“The suicide of a loved one irrevocably transforms us,” wrote Carla Fine after the suicide of her husband. “Our world explodes and we are never the same. Most of us adapt, eventually learning to navigate on ground we no longer trust to be steady. We gradually come to accept that our questions will not be answered. We try not to torture ourselves . . .” (No Time to Say Good-bye: Surviving the Suicide of a Loved One. New York: Broadway Books, 1997, p. 20).

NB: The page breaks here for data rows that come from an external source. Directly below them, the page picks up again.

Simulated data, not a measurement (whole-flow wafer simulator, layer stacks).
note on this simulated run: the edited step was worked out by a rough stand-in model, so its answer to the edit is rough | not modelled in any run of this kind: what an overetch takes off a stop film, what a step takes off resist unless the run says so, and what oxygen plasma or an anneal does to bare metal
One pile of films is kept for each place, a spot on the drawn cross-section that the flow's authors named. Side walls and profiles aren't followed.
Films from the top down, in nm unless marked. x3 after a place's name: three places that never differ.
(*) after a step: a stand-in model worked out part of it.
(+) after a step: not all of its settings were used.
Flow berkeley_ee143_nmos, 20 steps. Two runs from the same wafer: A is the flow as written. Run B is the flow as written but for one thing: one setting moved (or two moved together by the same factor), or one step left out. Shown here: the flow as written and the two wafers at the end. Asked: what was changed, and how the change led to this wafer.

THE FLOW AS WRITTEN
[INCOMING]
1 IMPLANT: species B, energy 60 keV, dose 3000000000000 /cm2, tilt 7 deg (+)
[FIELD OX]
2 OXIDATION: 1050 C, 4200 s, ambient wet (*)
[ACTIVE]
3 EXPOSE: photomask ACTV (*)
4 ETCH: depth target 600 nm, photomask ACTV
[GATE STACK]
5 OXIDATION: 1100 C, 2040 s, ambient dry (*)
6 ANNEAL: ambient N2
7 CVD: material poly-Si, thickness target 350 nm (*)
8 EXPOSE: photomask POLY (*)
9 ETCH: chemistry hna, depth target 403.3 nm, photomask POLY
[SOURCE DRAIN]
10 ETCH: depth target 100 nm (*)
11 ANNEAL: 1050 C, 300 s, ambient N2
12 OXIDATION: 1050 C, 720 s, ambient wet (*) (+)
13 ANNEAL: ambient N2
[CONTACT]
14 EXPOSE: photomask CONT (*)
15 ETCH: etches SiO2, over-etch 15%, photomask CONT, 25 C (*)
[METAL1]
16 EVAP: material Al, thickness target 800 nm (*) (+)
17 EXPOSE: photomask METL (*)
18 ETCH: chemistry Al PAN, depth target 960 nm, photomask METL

Others, too, characterize suicide bereavement as life-altering. “Being a suicide survivor becomes an integral part of one’s identity,” explains Karen Mueller Bryson. “I feel as though an entire segment of my life was defined by my father’s suicide. It colored everything that followed. The tragedy seemed to be like a musical score always playing underneath the action of my life” (Those They Left Behind. 2006, pp. iii-iv).
Pychiatric professor Kay Redfield Jamison describes suicide bereavement as “a half-stitched scar,” adding this note of clarity: “Time does not heal, / It makes a half-stitched scar / That can be broken and again you feel / Grief as total as in its first hour” (Night Falls Fast: understanding suicide. New York: Alfred A. Knopf, 1999, p.290).
“Suicide,” writes grief educator Harold Ivan Smith, “initiates the long shadow on survivors left to wander across the fragile landscapes of the heart toward a magic kingdom called ‘Answerland.’ Suicide, like a volcano’s lava flow, changes everything in its path” (A Long-Shadowed Grief: Suicide and Its Aftermath. Cambridge, Massachusetts: Cowley Publications, 2006, p. 3.).
Given the profound turbulence following suicide, how does anyone manage? Carla Fine speaks of the “mystery and power” of her will to survive her husband’s suicide as a “testament” to his memory that she wants to honor throughout her life (pp. 222,224). Kay Redfield Jamison offers a single line of poetry to the bereaved: “Look to the living, love them, and hold on” (p. 311).
Harold Ivan Smith extends his “long shadow” metaphor to include divine compassion. “Suicide is the long shadow . . . but a shadow can exist only if somewhere a bright light shines.” He prays, and I with him, that God “sees my wounds, hears my pains, and invades my sorrow with hope” (p. 13).